Housing Slump Likely to Prolong US Economic Slowdown

Now that four out of five economists believe the US economy is or soon will be in recession, the focus is turning to how deep and how long.

OECD economist Jørgen Elmeskov is not quite ready to call the recession official but says “the US economy is now essentially moving sideways, if not contracting outright.”

It may be premature to declare a recession, but with the pace of activity so far below potential, economic slack is widening rapidly.

In an interim assessment released today the OECD puts US GDP growth at 0.1% (+/- 0.4%) in the current quarter and at zero (+/- 0.5%) in the second quarter.

Elmeskov says “How macroeconomic policies should react is contingent on the outlook for activity and inflation beyond the near-term projection horizon as well as on the balance of several risks.”

  • First, oil and other commodity prices may continue to rise for some time from their already high levels, despite slowing activity.
  • Second, the extent of any financial turbulence and the magnitude and duration of the restraint exerted on economic activity by banks’ and investors’ newfound prudence, and by their need to recapitalise, is unclear.
  • Third, short-run trade-offs between inflation and output may have changed in recent years, casting some doubts on the exact extent to which subdued growth will moderate inflation pressures.

In this light, the case for policy stimulus is stronger in the United States than in Europe or Japan and both US monetary and fiscal policymakers have already acted forcefully.

“In the euro area, by contrast, the near-term outlook for activity and inflation does not point to a need for stimulus and automatic fiscal stabilisers will provide more support than in other regions. In Japan, there is limited scope for responding to greater weakness.”

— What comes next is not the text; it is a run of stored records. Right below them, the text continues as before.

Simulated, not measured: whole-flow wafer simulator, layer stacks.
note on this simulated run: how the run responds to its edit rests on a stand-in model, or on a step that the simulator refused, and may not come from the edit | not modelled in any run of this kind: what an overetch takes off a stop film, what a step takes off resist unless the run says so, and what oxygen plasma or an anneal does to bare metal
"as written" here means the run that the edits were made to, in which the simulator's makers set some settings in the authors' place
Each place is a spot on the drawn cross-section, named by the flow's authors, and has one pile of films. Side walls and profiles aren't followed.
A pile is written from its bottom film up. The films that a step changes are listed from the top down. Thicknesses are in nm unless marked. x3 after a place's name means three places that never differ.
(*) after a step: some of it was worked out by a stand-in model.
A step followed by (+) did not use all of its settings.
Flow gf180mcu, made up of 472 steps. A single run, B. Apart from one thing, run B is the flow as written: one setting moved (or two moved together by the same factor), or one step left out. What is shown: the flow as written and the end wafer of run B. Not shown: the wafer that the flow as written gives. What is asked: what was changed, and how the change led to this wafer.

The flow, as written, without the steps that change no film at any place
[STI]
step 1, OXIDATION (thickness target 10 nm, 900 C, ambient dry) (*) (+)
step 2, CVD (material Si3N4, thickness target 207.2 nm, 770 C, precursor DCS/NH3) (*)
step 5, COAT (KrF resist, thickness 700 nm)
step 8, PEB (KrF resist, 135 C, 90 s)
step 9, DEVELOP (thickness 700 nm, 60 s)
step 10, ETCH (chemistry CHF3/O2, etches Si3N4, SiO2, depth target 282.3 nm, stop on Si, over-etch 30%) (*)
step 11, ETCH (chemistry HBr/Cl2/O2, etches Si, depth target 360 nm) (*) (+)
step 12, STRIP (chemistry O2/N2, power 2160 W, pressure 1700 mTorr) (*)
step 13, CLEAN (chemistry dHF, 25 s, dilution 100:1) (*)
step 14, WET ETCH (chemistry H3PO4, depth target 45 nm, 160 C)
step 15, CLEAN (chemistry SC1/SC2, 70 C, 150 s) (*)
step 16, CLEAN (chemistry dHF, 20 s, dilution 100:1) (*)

Elmeskov nots that the residential real estate slump in the US has been subtracting around one percentage point from annual real GDP growth over the past two years and will continue to do so this year.oecd-gdp.gif

Picking up on this theme, Lex in the FT thinks the real estate swoon will help keep the US in a recession for longer than the 2001 dip. Lex notes that the recent expansion was largely asset-based. “The ratio of household real estate assets to gross domestic product was pretty flat through the 1960s and 1970s. It rose in the 1980s but has surged since 1997. As wages have stagnated, and the cost of staples such as fuel, food and healthcare has risen, so many households have run down savings and cashed in on inflated assets, primarily homes – raising leverage – to keep increasing consumption.”

“US consumers – whose spending accounts for 70 per cent of GDP – therefore, enter this recession with a conspicuous lack of financial insulation. Rebuilding their balance sheets will hurt consumption, cutting into profits and possibly restraining companies’ capital spending plans. In any case, corporate investment, at 11 per cent of GDP, would struggle to fully offset sclerotic consumption. ”

A brief, shallow dip along the lines of 2001 looks like wishful thinking.